So not only are these top students, the ones against whom our top students will be competing, taking science all four years of high school, they’re actually taking the equivalent of  12 years. And where our students might be taking five to seven hours per week of math and the same amount of science…well, you get the picture. Oh, and the school day is nine hours long.

I’m not trying to go all Thomas Friedman on you, but isn’t it glaringly obvious why U.S. students fare so badly on international comparisons? And the empirical evidence I gathered today suggests that the gap would be even greater if we compared our top students to, say, Turkey’s.

I wrote on this blog last week that I wasn’t overly impressed with the Gülen school in Izmir, not because it wasn’t a fine school, but because it was the equivalent of an elite private U.S. school, filled with kids from wealthy families. It’s a lot easier to be a top performer when you’re working with kids from wealthy families. Study after study has shown this to be true.

Such is not the case at Büyükkoyuncu. Yes, the kids are high-performing, especially those at the science school. To gain admittance, they must ace a 100-question test, which, according to physics teacher Murat Demirors, is a difficult test of general scholastic aptitude.

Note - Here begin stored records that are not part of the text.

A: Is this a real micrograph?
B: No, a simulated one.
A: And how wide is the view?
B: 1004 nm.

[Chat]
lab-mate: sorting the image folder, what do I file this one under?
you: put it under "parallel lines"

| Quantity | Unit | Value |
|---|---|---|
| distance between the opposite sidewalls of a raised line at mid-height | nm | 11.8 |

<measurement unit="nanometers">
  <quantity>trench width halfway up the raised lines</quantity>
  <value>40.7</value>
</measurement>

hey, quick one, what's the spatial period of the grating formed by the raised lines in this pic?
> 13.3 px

High schools physics teacher Murat Demirors

“You had better score a 97 or higher if you want to have a chance to get in,” said Demirors, who earned a master’s degree in physics from City University of New York. But the students who get in come from all walks of life.

“Teaching here is a challenge because the students are really good,” Demirors said as we ate a four-course school cafeteria lunch (it was superb and may well have been several cuts above what the students get, but I’ll never know for sure). “As a teacher, you have to be prepared every day. I have to study two hours each night to keep ahead of the students.”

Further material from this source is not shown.